Cat Sticks reveals an unexplored picture of a darker Kolkata, hidden under the cover of City of Joy, that is filled with hungry souls connected by a single thread of addiction.

Ronny Sen’s Cat Sticks is a disturbing yet fascinating revelation of the world of drug addicts that usually remains under cover. Perhaps for this reason, Sen has shot the film in monochrome, to emphasize that the world of these souls, often regarded as worthless, is grey. In this world, however, the addicts, too, have their narratives.

Cat Sticks documents the adventures, or misadventures, of these people with unexplored elements of fiction that are engaging. Sen hasn’t tried to evoke pity for these characters; instead, he has tried to present them as individuals with their own struggles in a different dimension.

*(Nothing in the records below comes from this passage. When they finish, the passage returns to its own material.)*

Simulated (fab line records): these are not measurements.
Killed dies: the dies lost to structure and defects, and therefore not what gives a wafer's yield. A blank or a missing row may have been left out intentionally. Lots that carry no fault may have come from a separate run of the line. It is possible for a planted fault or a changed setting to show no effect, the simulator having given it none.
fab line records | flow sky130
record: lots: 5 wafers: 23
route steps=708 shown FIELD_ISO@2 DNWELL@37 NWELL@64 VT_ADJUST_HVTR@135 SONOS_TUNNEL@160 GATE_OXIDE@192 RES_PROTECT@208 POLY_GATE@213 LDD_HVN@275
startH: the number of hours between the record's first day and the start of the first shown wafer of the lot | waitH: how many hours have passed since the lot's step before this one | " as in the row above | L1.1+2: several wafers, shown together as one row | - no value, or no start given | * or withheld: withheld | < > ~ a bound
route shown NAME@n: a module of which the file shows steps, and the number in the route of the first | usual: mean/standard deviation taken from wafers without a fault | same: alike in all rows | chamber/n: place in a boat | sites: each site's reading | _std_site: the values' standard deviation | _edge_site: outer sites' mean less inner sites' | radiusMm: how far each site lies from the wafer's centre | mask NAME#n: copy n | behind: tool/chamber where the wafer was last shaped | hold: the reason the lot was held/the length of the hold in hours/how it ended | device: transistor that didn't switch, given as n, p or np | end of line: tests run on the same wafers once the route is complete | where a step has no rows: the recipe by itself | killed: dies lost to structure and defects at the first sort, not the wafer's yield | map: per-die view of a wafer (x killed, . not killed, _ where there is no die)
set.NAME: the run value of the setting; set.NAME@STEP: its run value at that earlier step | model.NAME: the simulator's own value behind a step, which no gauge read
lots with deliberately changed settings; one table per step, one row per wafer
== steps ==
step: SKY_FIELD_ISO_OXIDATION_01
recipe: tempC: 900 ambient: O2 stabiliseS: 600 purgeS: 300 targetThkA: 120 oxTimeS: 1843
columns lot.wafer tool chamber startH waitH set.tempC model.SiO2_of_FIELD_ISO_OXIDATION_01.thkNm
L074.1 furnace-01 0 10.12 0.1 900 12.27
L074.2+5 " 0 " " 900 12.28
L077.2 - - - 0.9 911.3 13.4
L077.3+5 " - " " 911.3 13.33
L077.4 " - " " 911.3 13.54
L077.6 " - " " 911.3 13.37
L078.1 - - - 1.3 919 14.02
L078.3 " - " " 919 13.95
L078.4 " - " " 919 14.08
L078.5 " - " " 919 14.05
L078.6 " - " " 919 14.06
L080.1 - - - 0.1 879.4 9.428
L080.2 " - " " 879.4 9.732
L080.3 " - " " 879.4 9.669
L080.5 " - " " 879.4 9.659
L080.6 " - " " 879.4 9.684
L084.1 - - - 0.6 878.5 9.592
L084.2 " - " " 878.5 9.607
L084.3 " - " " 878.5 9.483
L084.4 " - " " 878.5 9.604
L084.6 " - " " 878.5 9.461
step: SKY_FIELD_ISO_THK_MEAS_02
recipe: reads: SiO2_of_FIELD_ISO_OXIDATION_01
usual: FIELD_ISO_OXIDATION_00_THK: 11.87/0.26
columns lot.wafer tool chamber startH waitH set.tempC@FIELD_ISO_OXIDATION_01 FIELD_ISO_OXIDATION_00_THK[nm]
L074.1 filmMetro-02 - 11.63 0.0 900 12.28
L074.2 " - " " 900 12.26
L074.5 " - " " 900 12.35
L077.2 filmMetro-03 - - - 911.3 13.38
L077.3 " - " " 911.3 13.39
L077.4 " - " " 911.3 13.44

Cat Sticks is full of moving images of a rainy night, in which a few characters’ search for ‘stuff’ turns more animated and alive. Pablo (Rahul Dutta) is quite sorted with his regular routine. His addiction is not justified with any back story. He is suave when he speaks. He keeps hallucinating and often offers the right life lessons to his fellow smokers, who are yet to get over the rounds of rehabilitation, like Ronnie (Sumit Thakur) and Deshik (Saurav Saraswat).

Ronnie is perhaps the only one of the lot whose journey into addiction can be traced back to his dysfunctional family. Deshik’s story is one of every drug addict who spends the last hour of his night getting into trips, before getting admitted to rehab the next morning.

Byang (Tanmay Dhanania) and Potol (Sounak Kundu) share the most beautiful relationship of the lot. Byang finds refuge in Potol’s company instead of spending passionate moments with his opportunist girlfriend Orna (Sreejita Mitra). Perhaps he knows in his heart that he will never find solace in her and hence longs to go to the ocean with Potol, who takes him to the river instead.

The sequence in which Byang and Potol help each other trace the veins in their naked bodies is surreal and poetic. There is more care for each other in their mutual search than in the moments of making out between Orna and Byang. The sequence also brings alive a mystical mindset of those two souls which may be beyond the perception of supposedly normal people, as if in their search, their physical existence dissolves.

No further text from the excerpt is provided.